Sunday, November 22, 2009

Seasonal Word Reasoning (poll)

Readers beware! Here be invented words on several topics, created for budding vocabulogicians. Verbiventing is a great way to develop word logic in children and adolescents. Invent words. Interpret other's inventions. Grow in word sense.

1) Naming the season: Whether we call it harvest, autumn, or fall, it's the most brightific season of all! Could the term fall simply refer to falling leaves? Yes. Fall was originally “fall of the leaf.” For example, in 1545 Ascham wrote “Spring tyme, Somer, faule of the leafe, and winter” (OED online). A century later, the truncated form 'fall' was used. Today, the term ‘fall’ for autumn is commonly used in America but rarely in Great Britain. 
 
2) Food! Wishing you pantries plenished and replenished with abundant nourishments! Sadly, PBS reports that 1 in 7 American households have insufficient eatings. At present, words like starvation and famished are not frequently used to describe Americans, but poverty exists. Related books: The Glass Castle (Walls), Angela’s Ashes (McCourt).

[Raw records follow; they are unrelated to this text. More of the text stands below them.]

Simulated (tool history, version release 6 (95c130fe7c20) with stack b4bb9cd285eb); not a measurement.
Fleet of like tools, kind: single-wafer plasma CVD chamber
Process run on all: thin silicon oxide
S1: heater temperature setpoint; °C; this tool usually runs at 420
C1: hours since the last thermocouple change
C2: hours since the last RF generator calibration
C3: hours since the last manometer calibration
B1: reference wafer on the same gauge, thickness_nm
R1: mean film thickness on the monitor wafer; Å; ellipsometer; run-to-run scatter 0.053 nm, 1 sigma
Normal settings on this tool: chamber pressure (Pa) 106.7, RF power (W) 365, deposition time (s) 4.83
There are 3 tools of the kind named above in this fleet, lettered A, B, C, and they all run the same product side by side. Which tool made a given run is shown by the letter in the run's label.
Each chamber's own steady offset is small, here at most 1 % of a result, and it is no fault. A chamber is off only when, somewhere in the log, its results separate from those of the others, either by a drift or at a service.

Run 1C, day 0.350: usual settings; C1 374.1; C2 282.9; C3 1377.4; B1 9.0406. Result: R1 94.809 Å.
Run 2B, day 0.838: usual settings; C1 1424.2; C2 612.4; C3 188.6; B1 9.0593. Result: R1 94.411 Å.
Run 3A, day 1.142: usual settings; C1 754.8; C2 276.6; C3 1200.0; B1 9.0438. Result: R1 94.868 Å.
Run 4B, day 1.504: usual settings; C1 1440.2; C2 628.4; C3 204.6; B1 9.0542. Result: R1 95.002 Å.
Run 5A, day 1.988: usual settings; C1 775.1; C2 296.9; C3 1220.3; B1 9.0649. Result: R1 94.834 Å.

Speaking of food, this traditional Thanksgiving picture is a cornucopia, literally meaning ‘horn of plenty’ because corn means ‘horn’ as seen in unicorn (one horn), cornet (the instrument, a horn), and in the Zodiak sign Capricorn (look it up at Etymology Online). Less obviously, we see corn=horn in tricorn and corner. Is a corner like a horn?  Does the other part of cornucopia (-copia) bring any abundance-related words to mind? 

3) Native Americans: November is National American Heritage Month (resources). Related to that, note the brilliant design of the secret code, created and used with tremendous success by the Navajo Code Talkers during WWII. Browse the extensive, student-friendly museum of the Navajo Code Talkers. Help students crack a few codewords; it's logical and answers are provided. Check out the marvelous illustrations in the children's book, The Unbreakable Code.

4) Opining on homework: It's nearly Thanksgiving! Time to vacate the schools! Time for family and/or friends, feasting, festing, football, and refeasting (possibly followed by fasting). Let’s hope all students can enjoy vacation sans schoolwork. My opinion? Hyperhomeworking is counterproductive. Entire families, including parent(s), have become homeworkaphobic and/or ultracompetitive. A new film documents the problem; see trailer  


Thanks, visitors! I count you as fellow philologists. Here's hoping few readers unfriend me! The New Oxford American Dictionary has named unfriend the word of the year for 2009 (ABCnews) but it’s not totally new. Fuller wrote in 1659, “I hope, Sir, that we are not mutually Unfriended by this Difference which hath happened betwixt us” (OED online). 

PS. I planned to write about context, but seasonal spirits fell upon me!